Yesterday afternoon, I did the unthinkable. i finally stepped foot into HEB, with my two kiddos, and bought my weekly groceries. I know, i know, thanks for the applause. Coming from my son, Henry, telling everyone i’m afraid of HEB to taking it on with two kids in the basket calls for a celebration. It’s the “Little” things, I guess.
Though it might seem silly to some, I believe that god was with me in HEB.
I suffer from a *few* mental health disorders, one being panic disorder. the fact that i did not even begin to shake is proof enough for me that the lord was there, holding my hand. the aisles of heb can be overwhelming. with ten people coming down the asile at once, the thousands of products stacked on the shelves, and the loud music in the background. i must admit, i did get overwhelmed at times, yet, there was a sense of calm around me that i have never experienced before.
ever since i began to dive into my bible, there has been a NOTICEABLE shift in my life, my thinking, and my health. no longer am i bound to sadness, anxiety, or ocd tendencies. i hunger to read on to the next page in my bible. i enjoy the things that i love once again. i pray that this newness stays with me.
life is not without hardship, i know. however, i have learned to lean into the lord. through it all, through the loss, i will always have him. no matter what. he is my rock and my constant. i want to bask in the sun of this feeling and this change of heart.
when i wake up in the morning, worship songs have been playing in my head. as i shower, i am humming ‘king of kings’. life is new for me.
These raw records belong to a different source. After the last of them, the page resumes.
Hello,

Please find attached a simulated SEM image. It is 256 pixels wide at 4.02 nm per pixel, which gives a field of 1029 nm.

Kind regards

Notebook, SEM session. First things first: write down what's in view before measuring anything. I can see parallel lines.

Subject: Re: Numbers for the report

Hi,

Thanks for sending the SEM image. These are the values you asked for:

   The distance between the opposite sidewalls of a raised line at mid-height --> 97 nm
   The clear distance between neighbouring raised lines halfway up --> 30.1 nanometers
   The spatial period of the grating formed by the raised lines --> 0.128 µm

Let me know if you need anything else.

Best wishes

God, stay with me. you are the god that new fails and never changes. keep me in your hands. even the simple handhold in heb has changed my life and you know that feeling i have in my heart right now because of it. only you can heal me and take away my daily pains. only you are capable of making me new. i want to continue to be in your presence, lord. be with my husband and my children and make them feel this new feeling that i have in my heart. i want to share this for it is too good to keep to myself. i love you, lord. amen.
as i go into this day ahead of me, i want to continue on the path that i am currently on. i want to plant flowers with casey, color with henry, and have deep conversations with kevin tonight. i want to dive into the rest of exodus when its bible time. (moses – what a guy!)
maybe i will check back in with a garden update. until then, god be with you.